SEMINAR 12 November 2012: Kerstin Enflo, Lund University of Economics and Management

Locomotives of Local Growth: The Swedish Railroad Network as a Quasi-Natural Experiment, 1856-1890

Monday, November 12, 2012 - 13:00 to 14:00

Locomotives of Local Growth: The Swedish Railroad Network as a Quasi-Natural Experiment, 1856-1890

Abstract

We treat the Swedish railroad network as a quasi-natural experiment to analyze the effect of infrastructure improvement on urban growth, industrialization and productivity. Among all Swedish cities, we find that cities that gained access to the railroad network on average grew 2 percentage points faster than those that did not. This accounts for half of the total growth of these cities between 1856 and 1890. In addition, cities that gained access were on average twice as industrial in 1870. In cities that gained access to the railroad network production was more likely to be organized in factories rather than along artisanal lines, factories were bigger, and productivity was higher.

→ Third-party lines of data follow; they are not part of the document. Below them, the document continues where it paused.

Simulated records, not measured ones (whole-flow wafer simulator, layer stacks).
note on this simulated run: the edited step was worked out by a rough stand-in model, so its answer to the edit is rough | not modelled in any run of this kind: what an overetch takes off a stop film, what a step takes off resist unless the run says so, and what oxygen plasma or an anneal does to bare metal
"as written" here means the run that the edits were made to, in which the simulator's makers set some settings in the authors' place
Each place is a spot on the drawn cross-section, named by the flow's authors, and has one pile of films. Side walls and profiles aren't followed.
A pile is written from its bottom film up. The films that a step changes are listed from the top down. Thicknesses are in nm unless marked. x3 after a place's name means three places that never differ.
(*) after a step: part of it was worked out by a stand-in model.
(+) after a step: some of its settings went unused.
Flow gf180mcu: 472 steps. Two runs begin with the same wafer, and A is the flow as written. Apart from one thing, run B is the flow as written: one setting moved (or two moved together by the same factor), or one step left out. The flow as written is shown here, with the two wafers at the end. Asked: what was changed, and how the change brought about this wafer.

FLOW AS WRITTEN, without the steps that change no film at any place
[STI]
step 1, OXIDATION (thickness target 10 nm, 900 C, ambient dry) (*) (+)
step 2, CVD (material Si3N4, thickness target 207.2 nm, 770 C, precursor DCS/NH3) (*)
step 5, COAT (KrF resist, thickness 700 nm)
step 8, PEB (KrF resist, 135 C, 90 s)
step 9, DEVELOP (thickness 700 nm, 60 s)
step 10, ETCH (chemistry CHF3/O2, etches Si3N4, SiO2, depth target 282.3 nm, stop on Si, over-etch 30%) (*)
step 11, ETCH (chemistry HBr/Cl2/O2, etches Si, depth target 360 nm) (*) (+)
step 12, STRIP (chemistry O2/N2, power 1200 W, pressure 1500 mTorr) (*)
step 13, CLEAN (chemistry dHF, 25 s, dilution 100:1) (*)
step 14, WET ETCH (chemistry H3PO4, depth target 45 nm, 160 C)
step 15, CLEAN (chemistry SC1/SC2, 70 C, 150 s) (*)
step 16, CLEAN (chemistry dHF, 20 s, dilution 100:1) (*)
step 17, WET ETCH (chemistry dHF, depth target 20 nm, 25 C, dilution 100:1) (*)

The Swedish railroad network, initiated by the state in 1856, is interesting since the lines were not drawn to connect the economically most important cities. Contemporaries at the time criticized the plan for its “horror of waterways and cities” since they found that it retarded rather than favored many old cities during the early stage of the construction. We show that cities that gained access to the railroad (our treatment group) shared a common growth trend with cities that did not (our control group) prior to the construction of the network, supporting the notion that the plan was laid out in a quasi-randomized fashion. We control for endogeneity by omitting major terminal cities and we find no spurious growth effects for cities that were intended to gain access in alternative plans that were never constructed.